What changed
RBI introduced a debt restructuring mechanism for SMEs, as announced by the Finance Minister, applicable to urban co-operative banks. It defined SMEs based on investment limits (SSI up to Rs 1 crore, medium up to Rs 10 crore) and set eligibility criteria excluding wilful defaulters and loss assets. Prudential norms were specified for standard, sub-standard, and doubtful accounts undergoing restructuring.
What it means for you
Urban co-operative banks can now restructure SME debt without automatic asset downgrade if certain conditions are met, such as full tangible security cover for principal rescheduling. This encourages banks to support viable SMEs facing temporary stress, but requires careful provisioning for any interest sacrifice. Banks must assess viability within 7 years and ensure repayment within 10 years.
What you must do
- Review SME loan portfolios to identify eligible accounts for restructuring under these guidelines.
- Ensure viability assessment confirms the unit can become viable within 7 years and repayment within 10 years.
- Apply prudential norms correctly: for standard accounts, principal rescheduling with full security cover avoids downgrade; for sub-standard/doubtful, maintain classification if conditions met.
- Create a distinct provision account for any interest sacrifice, computed using BPLR and risk-adjusted discount rates.
- Exclude wilful defaulters, fraud cases, and loss assets from restructuring eligibility.
Who it affects
Primary (Urban) Co-operative Banks, Small and Medium Enterprises (SMEs) with non-corporate or corporate status, SMEs under single or multiple/consortium banking arrangements with dues up to Rs 10 crore
What is the definition of SME under these guidelines?
A small scale industrial unit has investment in plant and machinery up to Rs 1 crore (Rs 5 crore for specified items). Medium enterprises have investment between the SSI limit and Rs 10 crore.

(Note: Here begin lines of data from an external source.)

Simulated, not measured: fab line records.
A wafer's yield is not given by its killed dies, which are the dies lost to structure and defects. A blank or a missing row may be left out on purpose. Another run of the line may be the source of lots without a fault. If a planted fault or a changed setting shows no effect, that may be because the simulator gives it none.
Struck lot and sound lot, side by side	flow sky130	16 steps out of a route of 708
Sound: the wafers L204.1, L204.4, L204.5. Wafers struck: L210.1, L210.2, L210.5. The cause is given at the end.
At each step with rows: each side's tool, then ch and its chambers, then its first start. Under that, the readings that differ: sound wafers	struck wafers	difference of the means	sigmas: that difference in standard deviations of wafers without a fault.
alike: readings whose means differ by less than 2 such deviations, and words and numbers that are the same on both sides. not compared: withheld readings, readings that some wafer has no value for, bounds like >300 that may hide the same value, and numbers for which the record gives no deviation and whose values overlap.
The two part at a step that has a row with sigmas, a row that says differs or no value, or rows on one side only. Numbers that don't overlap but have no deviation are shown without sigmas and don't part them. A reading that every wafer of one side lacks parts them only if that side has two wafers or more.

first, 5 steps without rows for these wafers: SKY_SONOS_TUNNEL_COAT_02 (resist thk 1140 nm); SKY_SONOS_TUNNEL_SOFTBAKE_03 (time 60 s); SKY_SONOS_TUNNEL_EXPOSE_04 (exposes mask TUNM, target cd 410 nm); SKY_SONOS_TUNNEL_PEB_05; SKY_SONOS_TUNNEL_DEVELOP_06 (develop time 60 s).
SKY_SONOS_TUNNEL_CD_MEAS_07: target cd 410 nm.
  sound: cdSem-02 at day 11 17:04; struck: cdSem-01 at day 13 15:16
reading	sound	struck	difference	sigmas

Can a standard account be restructured without being downgraded?
Yes, if only principal instalments are rescheduled and the outstanding is fully covered by tangible security, the account remains standard. Interest rescheduling requires provisioning for any sacrifice.
Are BIFR cases eligible for restructuring?
Yes, but banks must complete all formalities to seek BIFR approval before implementing the restructuring package.